The Republican Party has an obligation to replace Supreme Court Justice Ruth Bader Ginsburg, President Donald Trump said Saturday.
“We were put in this position of power and importance to make decisions for the people who so proudly elected us, the most important of which has long been considered to be the selection of United States Supreme Court Justices,” Trump wrote in a social media statement.
“We have this obligation, without delay!” he added.
Ginsburg died at age 87 on Friday at her home in Washington.
Shortly after the death, Senate Majority Leader Mitch McConnell (R-Ky.) said Trump’s future nominee to replace Ginsburg would receive a vote on the floor of the Senate.
Democrats argue that because McConnell blocked then-President Barack Obama’s nominee in 2016, the GOP should not move to replace Ginsburg before the Nov. 3 election.
McConnell at the time said he was adhering to the so-called Biden rule, referring to former Sen. Joe Biden (D-Del.), who is now the Democratic presidential nominee.
Biden in 1992 argued that President George H. W. Bush shouldn’t nominate someone to fill a Supreme Court vacancy if one arose because of the upcoming presidential election.
McConnell said Friday that this situation is different, because Republicans hold both the Senate and the presidency, while each party held one in 2016.
“In the last midterm election before Justice [Antonin] Scalia’s death in 2016, Americans elected a Republican Senate majority because we pledged to check and balance the last days of a lame-duck president’s second term. We kept our promise. Since the 1880s, no Senate has confirmed an opposite-party president’s Supreme Court nominee in a presidential election year,” he said.
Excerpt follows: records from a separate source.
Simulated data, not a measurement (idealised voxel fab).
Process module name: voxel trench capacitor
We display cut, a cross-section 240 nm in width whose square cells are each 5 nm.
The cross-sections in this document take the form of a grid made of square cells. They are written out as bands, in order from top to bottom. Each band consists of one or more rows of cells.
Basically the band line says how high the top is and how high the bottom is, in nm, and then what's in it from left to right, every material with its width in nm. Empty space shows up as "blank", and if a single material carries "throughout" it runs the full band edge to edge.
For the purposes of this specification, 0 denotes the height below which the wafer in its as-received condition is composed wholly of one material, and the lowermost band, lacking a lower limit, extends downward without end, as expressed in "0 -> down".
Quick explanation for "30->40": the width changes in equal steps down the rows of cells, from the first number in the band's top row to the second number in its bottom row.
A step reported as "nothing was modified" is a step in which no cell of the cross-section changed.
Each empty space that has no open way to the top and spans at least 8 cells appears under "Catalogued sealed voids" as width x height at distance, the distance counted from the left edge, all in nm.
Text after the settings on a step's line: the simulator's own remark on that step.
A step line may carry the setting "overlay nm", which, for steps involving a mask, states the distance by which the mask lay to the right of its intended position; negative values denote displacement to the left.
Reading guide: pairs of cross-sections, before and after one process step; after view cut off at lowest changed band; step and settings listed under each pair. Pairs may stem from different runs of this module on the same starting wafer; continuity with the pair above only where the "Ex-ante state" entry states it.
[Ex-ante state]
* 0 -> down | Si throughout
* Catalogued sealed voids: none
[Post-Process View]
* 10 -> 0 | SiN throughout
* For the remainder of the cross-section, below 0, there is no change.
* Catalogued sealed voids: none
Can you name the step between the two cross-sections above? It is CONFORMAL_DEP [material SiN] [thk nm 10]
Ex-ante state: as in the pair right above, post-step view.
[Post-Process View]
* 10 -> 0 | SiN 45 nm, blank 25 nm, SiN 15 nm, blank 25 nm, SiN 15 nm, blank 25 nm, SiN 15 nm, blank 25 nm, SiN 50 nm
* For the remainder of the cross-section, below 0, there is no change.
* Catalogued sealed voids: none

“By contrast, Americans reelected our majority in 2016 and expanded it in 2018 because we pledged to work with President Trump and support his agenda, particularly his outstanding appointments to the federal judiciary. Once again, we will keep our promise.”
Republicans lost control of the House of Representatives in the 2018 midterms but extended their Senate majority by two seats.
The Senate is currently comprised of 53 GOP senators, 45 Democrat senators, and two independents who typically vote with Democrats.
A simple majority is all that’s needed for judicial confirmations.
Confirmations used to require 60 votes.
Then-Senate Majority Leader Harry Reid (D-Nev.) in 2013 exercised the so-called nuclear option, amending Senate rules to allow for the confirmation of most judges with a majority.
McConnell and Senate Republicans extended the rule to Supreme Court nominations in 2017, leading to the confirmation of Neil Gorsuch to the nation’s highest court.
Trump on Saturday shared a tweet saying Reid would be remembered for handing the Supreme Court to conservatives because of his elimination of the 60-vote requirement, adding: “Thank you Harry!”
Senators voted 54-45 to confirm Gorsuch and 50-48 to confirm Brett Kavanaugh, Trump’s second nominee.
Gorsuch replaced Scalia while Kavanaugh took the seat left vacant by Justice Anthony Kennedy, who retired.
Ginsburg was the Supreme Court’s oldest justice.
Now the oldest justices are Stephen Breyer, 82, Clarence Thomas, 72, Samuel Alito, 70, and Sonia Sotomayor, 66.
Ginsburg reportedly told her granddaughter on her deathbed that she preferred her replacement be chosen by the next president.
Top Democrats, including Senate Minority Leader Chuck Schumer (D-N.Y.) and Obama, called for delaying a replacement for Ginsburg until after the Nov. 3 election.
Biden told reporters in Delaware late Friday that he hopes the Senate holds off on voting for the next justice.
“Let me be clear: that the voters should pick the President and the president should pick the justice for the Senate to consider. This was the position of Republican Senate took in 2016. When there were almost 10 months to go before the election. That’s the position the United States Senate must take today,” he said.
Biden offered a different position in 2016 when he decried Republicans refusing to hold a vote on Obama’s nominee.
“I would go forward with the confirmation process, as chairman—even a few months before a presidential election— if the nominee were chosen with the Advice, and not merely the Consent, of the Senate—just as the Constitution requires,” he said at Georgetown University Law School.
“My consistent advice to Presidents of both parties—including this President—has been that we should engage fully in the constitutional process of Advice and Consent. And my consistent understanding of the Constitution has been the Senate must do so as well. Period. They have an obligation to do so.”